I met him when he was a daily wage worker. I didn’t fall for money, looks, or status. I fell for his innocence, his kindness, and the good heart he showed me. I didn’t know his background. I didn’t ask. I just loved him truly. He told me he wanted to study animation, so I supported him. I paid his course fees, bought him laptops, gaming PCs, mobiles. Gifted him an Activa so he wouldn’t have to travel by bus. Changed his wardrobe from ordinary to branded. We rented a house near mine so we could be close.
I paid the advance. I paid the rent. And I slowly turned that empty 1BHK into a home from a spoon to a sofa, from a bed to a fridge to a washing machine I built it, thinking it would be ours forever. I even gifted him a German Shepherd so he wouldn’t feel lonely when I wasn’t there. I took care of him like a child. I loved him like a wife. And we got physically involved because I believed, from the bottom of my heart, that we were going to get married. Everything was smooth until his family stepped in.
I had done my engineering. His sisters, who hadn’t even finished 10th standard, began poisoning his mind “She’s from a big family.” “She’s educated.” “She won’t suit our lifestyle.” I felt maybe they were feeling inferior compared to me, and hence they were doing this. I ignored it too. I thought they would know me properly if they started to live with me, because all they had assumed about me was wrong and that’s not who I am. Even after 6 to 7 years together, suddenly I was “not good enough” for them. Misunderstandings started. Fights started.
I still stayed. I still tried. Then he came home to ask for my hand in marriage in March 2024. My family accepted him. But just a few days later he broke up with me. He said his family wouldn’t contribute anything to the wedding. He gave reasons. Excuses. And he walked away after 8 years in the relationship. I begged him. I cried. I agreed to every condition he and his family gave even things I knew I couldn’t survive because I just wanted him. He came back. But things were never the same.
His family even knowing we were physically involved for 7+ years began searching for other proposals for him. His sisters emotionally blackmailed him “If you marry her, we won’t come to your house or wedding.” He started ignoring me. Stopped giving me time. Stopped giving me love. One day, I found out he planned to vacate the house I built without telling me. We fought. It turned physical. He slapped me across my face. The man I loved more than myself… hit me. He gave me names, he gave me titles, he verbally abused me.

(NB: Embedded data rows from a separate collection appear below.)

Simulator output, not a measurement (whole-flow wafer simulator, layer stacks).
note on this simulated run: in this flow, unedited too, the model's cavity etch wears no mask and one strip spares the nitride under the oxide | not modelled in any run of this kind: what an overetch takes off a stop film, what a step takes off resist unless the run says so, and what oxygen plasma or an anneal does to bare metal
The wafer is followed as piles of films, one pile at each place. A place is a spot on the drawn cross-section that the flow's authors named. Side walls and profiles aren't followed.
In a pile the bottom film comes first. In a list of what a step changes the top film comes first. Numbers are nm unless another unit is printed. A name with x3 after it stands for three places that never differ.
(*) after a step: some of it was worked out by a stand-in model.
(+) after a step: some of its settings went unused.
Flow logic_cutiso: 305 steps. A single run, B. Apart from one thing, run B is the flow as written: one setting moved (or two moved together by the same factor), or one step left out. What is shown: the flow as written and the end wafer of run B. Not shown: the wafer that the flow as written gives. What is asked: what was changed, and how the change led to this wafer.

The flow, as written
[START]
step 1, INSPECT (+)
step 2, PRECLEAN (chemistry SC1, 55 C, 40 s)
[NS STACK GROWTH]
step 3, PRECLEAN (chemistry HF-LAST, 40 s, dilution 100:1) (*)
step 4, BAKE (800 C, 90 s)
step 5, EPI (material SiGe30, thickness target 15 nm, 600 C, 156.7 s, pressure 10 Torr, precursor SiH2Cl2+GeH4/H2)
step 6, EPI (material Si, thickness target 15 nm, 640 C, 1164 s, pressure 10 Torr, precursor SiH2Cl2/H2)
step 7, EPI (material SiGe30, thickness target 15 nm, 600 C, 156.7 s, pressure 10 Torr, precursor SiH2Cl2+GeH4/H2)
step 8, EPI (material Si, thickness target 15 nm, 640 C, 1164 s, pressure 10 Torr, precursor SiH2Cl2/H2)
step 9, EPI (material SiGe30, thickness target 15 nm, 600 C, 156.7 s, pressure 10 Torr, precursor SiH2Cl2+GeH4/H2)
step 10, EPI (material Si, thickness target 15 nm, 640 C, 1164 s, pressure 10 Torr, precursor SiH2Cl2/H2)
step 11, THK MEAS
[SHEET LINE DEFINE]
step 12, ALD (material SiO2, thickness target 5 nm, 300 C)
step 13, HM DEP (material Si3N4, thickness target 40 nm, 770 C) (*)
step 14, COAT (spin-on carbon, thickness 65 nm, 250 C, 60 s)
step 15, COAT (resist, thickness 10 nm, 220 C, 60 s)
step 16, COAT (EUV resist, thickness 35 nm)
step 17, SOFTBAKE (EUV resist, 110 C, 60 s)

I walked out of the place and I ended it because this is not what I wanted. This is not the life I wanted from him. In these 9 years, all I asked him for was his love, his career, his time. After a few years into the relationship, I saw myself begging for his love, his career, his time which made me feel very low. In 9 years, I never asked for a gift. A dress. A chocolate. All I asked for was his time, his care, his love. I gave him nearly 30 lakhs. I sold my gold. I lost my self-worth, my time, my 20s. And now, even after the breakup he still uses everything I gave the bike, the PC, the house, the life I built for us.
He moved on. I didn’t. Because we weren’t just boyfriend and girlfriend. We were husband and wife in every way we weren’t married. But And now, I don’t believe in love. I don’t believe in marriage. I will live with his memories because I don’t know how to move on from something I gave everything to.
My advice to every girl out there:
Never fall in love blindly. Check his background, know his family, their values. And please never give your body before marriage. Because if it ends you don’t just lose him. You lose yourself.